Before we proceed, there are two details worth noting. The first is that the public does not yet have all the details in this case. Second, one is legally entitled under Canadian law to defend themselves if they are attacked so long as the defense is “reasonable to the circumstances.” In other words, if someone pushes you, you can’t beat them with a tire iron and claim you acted in self-defense. Nevertheless, this is a case where McDonald’s house had been invaded by someone with a lengthy criminal record, and McDonald may have had reasonable concerns about his own safety and that of his family and his property. Ontario Premier Doug Ford, for example, claimed that the charges laid against McDonald demonstrate “something is broken in the system,” adding, “I know if someone breaks into my house or someone else’s, you’re going to fight for your life … This guy has a weapon … you’re going to use any force you can to protect your family.”

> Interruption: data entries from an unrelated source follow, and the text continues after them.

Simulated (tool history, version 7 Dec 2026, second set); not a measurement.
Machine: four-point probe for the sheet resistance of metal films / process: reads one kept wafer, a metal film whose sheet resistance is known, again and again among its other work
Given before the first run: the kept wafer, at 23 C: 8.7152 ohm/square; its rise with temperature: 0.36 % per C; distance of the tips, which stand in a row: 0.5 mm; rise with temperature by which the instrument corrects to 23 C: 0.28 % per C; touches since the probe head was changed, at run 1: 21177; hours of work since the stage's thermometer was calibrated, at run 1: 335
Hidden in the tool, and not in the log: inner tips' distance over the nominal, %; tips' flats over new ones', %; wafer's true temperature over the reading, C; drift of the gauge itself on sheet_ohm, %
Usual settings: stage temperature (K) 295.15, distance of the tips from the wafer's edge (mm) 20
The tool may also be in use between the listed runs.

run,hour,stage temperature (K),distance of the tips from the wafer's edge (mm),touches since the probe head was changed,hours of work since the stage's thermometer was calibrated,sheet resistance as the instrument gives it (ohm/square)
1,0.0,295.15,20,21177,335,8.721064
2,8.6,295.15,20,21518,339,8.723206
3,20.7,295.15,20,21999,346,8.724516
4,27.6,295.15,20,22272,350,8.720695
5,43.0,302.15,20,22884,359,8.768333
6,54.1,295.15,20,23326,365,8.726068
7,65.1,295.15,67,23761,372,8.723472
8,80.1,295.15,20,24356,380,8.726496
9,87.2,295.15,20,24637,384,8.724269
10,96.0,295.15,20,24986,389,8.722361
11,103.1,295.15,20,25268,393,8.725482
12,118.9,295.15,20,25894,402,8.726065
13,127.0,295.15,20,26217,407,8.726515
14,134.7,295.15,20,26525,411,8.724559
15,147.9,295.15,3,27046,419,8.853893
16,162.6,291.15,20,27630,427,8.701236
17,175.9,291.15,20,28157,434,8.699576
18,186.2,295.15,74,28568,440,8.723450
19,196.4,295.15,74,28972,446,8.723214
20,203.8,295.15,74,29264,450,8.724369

Much of the controversy stems from the difficulty in defining exactly what a “reasonable” response looks like in such situations. Self-defense laws are not usually that controversial in Canada, and few disagree with the abstract principle of self-defense being proportional to the threat. According to the police, it is unreasonable to continue to strike an attacker once they have been subdued. We don’t want people seeking vengeance or engaging in torture in the name of self-defense. Threat assessment is perhaps best left to professionals. Unfortunately, emergency services don’t always arrive when you need them. In 2024, a man in Ontario had an armed group break into his house and 911 put him on hold three times. In these minutes, anything could happen, and it might seem reasonable to arm oneself with a knife and to be prepared to use it in order to subdue an invader.
The ambiguities around mounting a “reasonable” defense can leave Canadians facing criminal charges. In 2010, Ian Thompson, a former firearms instructor, was charged with careless use of a firearm after firing warning shots into the air with a revolver in order to ward off arsonists attacking his home with Molotov cocktails. Some of the charges against Thompson were later dropped, and the then-Justice Minister expressed support for the idea of firing warning shots as a reasonable response. Meanwhile, the Liberal and NDP opposition, as well as as police associations, however, worried that this rhetoric would encourage vigilantism and produce more harm than good.
Ironically, over ten years later, the effect of this mindset may be the exact opposite. The risk-averse approach has produced a chilling effect on self-defense itself. The Canadian press is now reminding people that Canadians can, in fact, defend themselves if threatened, and warned of “misinformation” telling them otherwise.
Unfortunately, much of the legal establishment seems to be under the impression that it is the public’s responsibility to understand all of the nuances of what “reasonableness” entails. While laws do exist, much of the application is determined by a complex web of common law decisions. The result has been a standard that doesn’t seem so reasonable after all. This forces Canadians to measure their survival instincts against a post hoc legal fiction. Saying that it’s perfectly reasonable to cut someone who is attacking you in the heat of the moment, but that it is unreasonable to do so in an “aggravated” way is a rule that offers little practical guidance.
We may not know all the details in the McDonald case, but the conflicting responses from our political officials do suggest a larger problem. No one is advocating for mob justice, but the whole point of a “reasonable” standard is that it is action-guiding for average reasonable people. Laws in a democratic society are not static, but adapt to lived experience. They must be tested against the needs of real people if they are going to be a useful tool for coordinating social life. If there is widespread opposition to the way the law applies that standard, perhaps the problem is the isolation of law from the lived realities of average people, not people’s misunderstanding of legal nuance.